Now, you can argue about whether or not we should describe this with the word “sound” or “noise,” or “fersizzleplumf,” but let’s all be aware that we’re arguing about which word to use to describe reality; we’re not arguing about what reality is truly like.

No. Various people do believe that identity is part of reality. Various people believe that it's reasonble to say that in reality I existed ten years ago even if no atom in my body existed ten years ago.

Atheism is the lack of belief in theism, or sometimes, the belief that theist ideas are false. This is the nature of it.

Basically atheism has nothing to do with the properties of the average atheist that an someone doing a sociology study on atheists would find?

It's ironic that you think that atheism has a nature given what you said about reality above. That you believe sound has no such thing as a nature that can be investigated. It seems like you choose your ontological committments based on what gives you the answer you are seeking for a particular case instead of staying consistent or even going so far as recognizing that there are different possible committments.

Anyone got some Deep Questions that aren't just verbal and conceptual confusion?

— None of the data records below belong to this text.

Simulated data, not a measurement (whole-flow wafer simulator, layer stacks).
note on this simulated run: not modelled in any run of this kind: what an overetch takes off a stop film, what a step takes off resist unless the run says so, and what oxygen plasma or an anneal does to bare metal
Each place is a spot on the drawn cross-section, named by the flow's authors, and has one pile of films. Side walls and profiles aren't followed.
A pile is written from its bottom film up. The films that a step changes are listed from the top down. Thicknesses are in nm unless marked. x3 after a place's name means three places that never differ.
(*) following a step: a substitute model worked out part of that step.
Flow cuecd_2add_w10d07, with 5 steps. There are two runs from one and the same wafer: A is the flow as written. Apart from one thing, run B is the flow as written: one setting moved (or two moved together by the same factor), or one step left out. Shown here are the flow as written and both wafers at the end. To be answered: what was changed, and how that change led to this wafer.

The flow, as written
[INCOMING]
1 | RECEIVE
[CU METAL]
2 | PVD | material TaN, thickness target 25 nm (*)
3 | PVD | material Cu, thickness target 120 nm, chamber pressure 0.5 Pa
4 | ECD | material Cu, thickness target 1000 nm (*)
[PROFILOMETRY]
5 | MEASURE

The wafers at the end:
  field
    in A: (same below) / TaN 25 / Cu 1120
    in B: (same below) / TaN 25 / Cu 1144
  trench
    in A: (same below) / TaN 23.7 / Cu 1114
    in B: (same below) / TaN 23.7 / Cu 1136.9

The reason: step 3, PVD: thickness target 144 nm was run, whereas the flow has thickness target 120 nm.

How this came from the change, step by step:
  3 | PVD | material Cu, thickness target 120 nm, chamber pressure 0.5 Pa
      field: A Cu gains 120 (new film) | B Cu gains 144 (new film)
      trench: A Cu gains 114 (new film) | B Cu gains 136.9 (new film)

"Why is it that when our cognitive systems engage in visual and auditory information-processing, we have visual or auditory experience: the quality of deep blue, the sensation of middle C? How can we explain why there is something it is like to entertain a mental image, or to experience an emotion? It is widely agreed that experience arises from a physical basis, but we have no good explanation of why and how it so arises. Why should physical processing give rise to a rich inner life at all?"

-- David Chalmers

These questions may be a product of conceptual confusion, but they don't seem that way to me. Perhaps I am confused in the same way.

Those questions look prima facie impossible to answer, which in my experience strongly indicates that they are the result of conceptual confusion.

Please provide some examples of questions which "look... impossible to answer" but actually result from "conceptual confusion".

Is your username a deliberate pun on Metatron or is that just a coincidence?

השאלה זה לא נראה בלתי אפשרי לענות

I think we usually don't call questions where it's simply hard to find empiric evidence deep. We usually call those questions where conceptualizing is difficult deep.